Bio
I was born in Pascagoula, Mississippi, but was raised in Chunchula, Alabama. My father was transferred to Baton Rouge, Louisiana, and so I've been here ever since.
For years before I got into the video game industry, I was a computer technician, finally getting my break at Goldtree, in Metairie. I had written a voxel demo and this impressed Luke Ahearn so much that he hired me to do some consulting on his games, Cylindrix and then Dead Reckoning. Later, I would move into full-time employment, working on a demo called The Sorceror Project which was never published. Goldtree has lost their publisher (Piranha Interactive), and without funding, the company withered on the vine.

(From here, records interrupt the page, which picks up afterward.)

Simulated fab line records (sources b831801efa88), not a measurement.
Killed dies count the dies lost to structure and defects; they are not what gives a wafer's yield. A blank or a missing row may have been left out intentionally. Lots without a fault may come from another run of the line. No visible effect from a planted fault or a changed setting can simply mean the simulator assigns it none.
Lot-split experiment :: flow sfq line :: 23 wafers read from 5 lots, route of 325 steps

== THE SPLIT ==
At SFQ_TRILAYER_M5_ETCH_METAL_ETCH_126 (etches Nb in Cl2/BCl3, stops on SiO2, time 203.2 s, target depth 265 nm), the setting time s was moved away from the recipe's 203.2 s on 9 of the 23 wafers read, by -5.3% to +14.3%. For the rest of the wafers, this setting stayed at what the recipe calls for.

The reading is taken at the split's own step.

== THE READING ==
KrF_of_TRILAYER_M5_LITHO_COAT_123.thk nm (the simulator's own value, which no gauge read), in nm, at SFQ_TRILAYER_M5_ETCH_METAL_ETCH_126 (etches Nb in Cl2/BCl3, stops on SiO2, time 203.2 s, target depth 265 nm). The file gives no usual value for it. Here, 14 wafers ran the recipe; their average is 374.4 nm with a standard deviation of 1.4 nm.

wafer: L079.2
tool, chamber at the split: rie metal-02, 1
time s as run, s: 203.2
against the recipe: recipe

Despite my work experience, I was not competitive in the programming field. So I returned to college, and decided to pursue my first love - art. But, specifically, art for video games. A few years later, I earned my Bachelor of Arts degree from Southeastern Louisina University, with a concentration in New Media and Animation (Digital Art).
Artist’s Statement
I began my career as an artist as a child, drawing with a pencil on sheets of butcher paper that came from a giant roll that my grandmother had. Later, I would evolve into pen and ink, and later yet, oil painting and sculpture. My first job as an artist was when I was 18, painting the names on the backs of boats. It was there that I learned precision and the joy that crafting can bring. But crafting for a clientele that had little interest in nuance has little lasting reward.
A few years later, I was first exposed to creating art on the computer; first with video games, then with 3D modeling. Since then, 3D modeling has become my love and passion. 3D modeling is multi-discipline; it requires at least a passing skill in sculpture, architecture, painting, drawing, color theory, and graphic design. It is certainly more than a constrained, single-purpose tool. You have to adopt a different way of thinking to take advantage of a limitless canvas which lacks the tedium involved in more traditional disciplines. For me, the process is liberating, freeing my mind and spirit so that I can create in any direction that I wish. I believe that to be one of the strongest values of digital art; the freedom of limitless creation.
My work primarily deals with themes of fantastic environments and impossible inventions. I cloak my art in the iconography of contemporary issues and modern politics. In using icons and common language, I have the vocabulary to communicate to other people. And with that bridge, I am able to create art with the goal of illuminating the human spirit, to express the limitless capacity for man to create and grow.
I always strive to create art that I find compelling. And the art that I find the most compelling is art that inspires the imagination. It doesn’t have to provide a narrative. It doesn’t have to represent anything. It simply has to stir my mind to think or feel in new ways. It has to inspire the viewer. It has to stimulate creativity and invoke new channels of thought.